The Language of Our Story

Literature | By Elizabeth Muchemwa, Poet / Writer / Theatre Director | 09 May 2015
PHOTO: © Baynham Goredema

My grandmother used to tell stories. I remember how my family visits to the rural areas were enriched by the experiences of the stories she told us. After the evening meal, the grandchildren, would gather around her for story time. As the embers that had smouldered died down and she rekindled the fire, she would transport us to a time that even the T.V could not match. Then, there was a dearth of our own people’s stories on screen. I believe this was the first time I fell in love with the purest form of story. This love was only later cemented when story rescued me from teenage angst and the pains of growing through another form- poetry. This became an intimate relationship that I was only keen to share with myself before I discovered the art of performing poetry. The evening story times with my grandmother had shaped me. Not only did she tell us these stories and folklore, she would sometimes challenge us to tell stories that we had heard to the rest of the group.

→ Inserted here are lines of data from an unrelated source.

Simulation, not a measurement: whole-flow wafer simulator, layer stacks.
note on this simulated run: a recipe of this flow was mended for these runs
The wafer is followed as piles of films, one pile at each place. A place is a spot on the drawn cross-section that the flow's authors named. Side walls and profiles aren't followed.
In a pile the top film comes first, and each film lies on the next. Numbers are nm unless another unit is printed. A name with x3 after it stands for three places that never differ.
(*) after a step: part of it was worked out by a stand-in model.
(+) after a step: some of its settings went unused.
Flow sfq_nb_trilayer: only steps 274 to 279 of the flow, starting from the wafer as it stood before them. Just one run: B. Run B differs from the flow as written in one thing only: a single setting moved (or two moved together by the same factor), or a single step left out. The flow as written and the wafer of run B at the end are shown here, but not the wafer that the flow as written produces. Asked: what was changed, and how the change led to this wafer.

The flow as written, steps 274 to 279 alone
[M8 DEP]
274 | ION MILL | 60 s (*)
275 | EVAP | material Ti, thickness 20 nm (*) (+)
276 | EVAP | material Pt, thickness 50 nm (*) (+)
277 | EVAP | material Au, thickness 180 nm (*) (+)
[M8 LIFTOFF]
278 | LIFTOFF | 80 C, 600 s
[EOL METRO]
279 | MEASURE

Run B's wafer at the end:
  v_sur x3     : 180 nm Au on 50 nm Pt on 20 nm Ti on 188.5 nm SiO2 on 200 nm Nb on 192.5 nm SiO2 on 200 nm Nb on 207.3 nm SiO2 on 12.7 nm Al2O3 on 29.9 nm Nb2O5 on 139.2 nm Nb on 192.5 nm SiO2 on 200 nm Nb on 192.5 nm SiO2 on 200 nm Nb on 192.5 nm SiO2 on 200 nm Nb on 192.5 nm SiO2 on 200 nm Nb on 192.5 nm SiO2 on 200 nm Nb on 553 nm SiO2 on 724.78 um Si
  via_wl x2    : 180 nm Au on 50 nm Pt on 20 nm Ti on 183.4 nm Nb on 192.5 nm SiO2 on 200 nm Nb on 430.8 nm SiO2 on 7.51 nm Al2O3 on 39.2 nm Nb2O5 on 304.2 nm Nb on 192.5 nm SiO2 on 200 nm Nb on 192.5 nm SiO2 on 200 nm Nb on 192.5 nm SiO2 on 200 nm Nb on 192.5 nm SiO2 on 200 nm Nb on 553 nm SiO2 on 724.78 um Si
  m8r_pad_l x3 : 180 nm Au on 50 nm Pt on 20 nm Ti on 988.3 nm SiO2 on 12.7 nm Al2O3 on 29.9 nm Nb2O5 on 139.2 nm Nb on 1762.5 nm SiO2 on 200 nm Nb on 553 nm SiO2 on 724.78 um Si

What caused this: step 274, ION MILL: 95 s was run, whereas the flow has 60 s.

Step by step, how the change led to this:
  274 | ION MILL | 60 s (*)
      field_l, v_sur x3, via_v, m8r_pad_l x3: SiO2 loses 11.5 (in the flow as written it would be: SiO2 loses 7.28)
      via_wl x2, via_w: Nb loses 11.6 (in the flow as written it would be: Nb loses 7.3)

On one of these occasions the circle went round and all the stories that I knew were told. In desperation, and in order to not lose face, I remixed an old folklore and re imagined it in the context of my modern experiences. Someone might say the experience of having my grandmother tell us stories influenced me because she used my native language, a language that held no barriers for me and no confusions, I don’t know. It certainly helped me that she spoke in a language I understood.

These memories were brought back to me when the other day, an older friend had a heated discussion with a younger man over using English as a young creative. My friend insisted that the young man was disenfranchising himself by using a language that he does not have much practice with in a bid to create rich and ground breaking hip hop music. He went on further to tell the young man that by using the English language he is pitting himself in a race with young people who have been creating in English from the moment they were born. He referenced West and East Afrikan musicians who use their native languages and have still gained popularity in the international market. In response the young man noted that there was no way he was not going to make his music using the English language when he, a product of the education system that makes millions like him, was schooled in English except for the Shona class which was one of 8 other subjects. That the cadence and rhythm of the Shona language itself is difficult to break into hip hop music’s style. The debate came to end with both parties agreeing on one notion; language is important but both were convinced on the importance of the points of view they held at the beginning of the discussion.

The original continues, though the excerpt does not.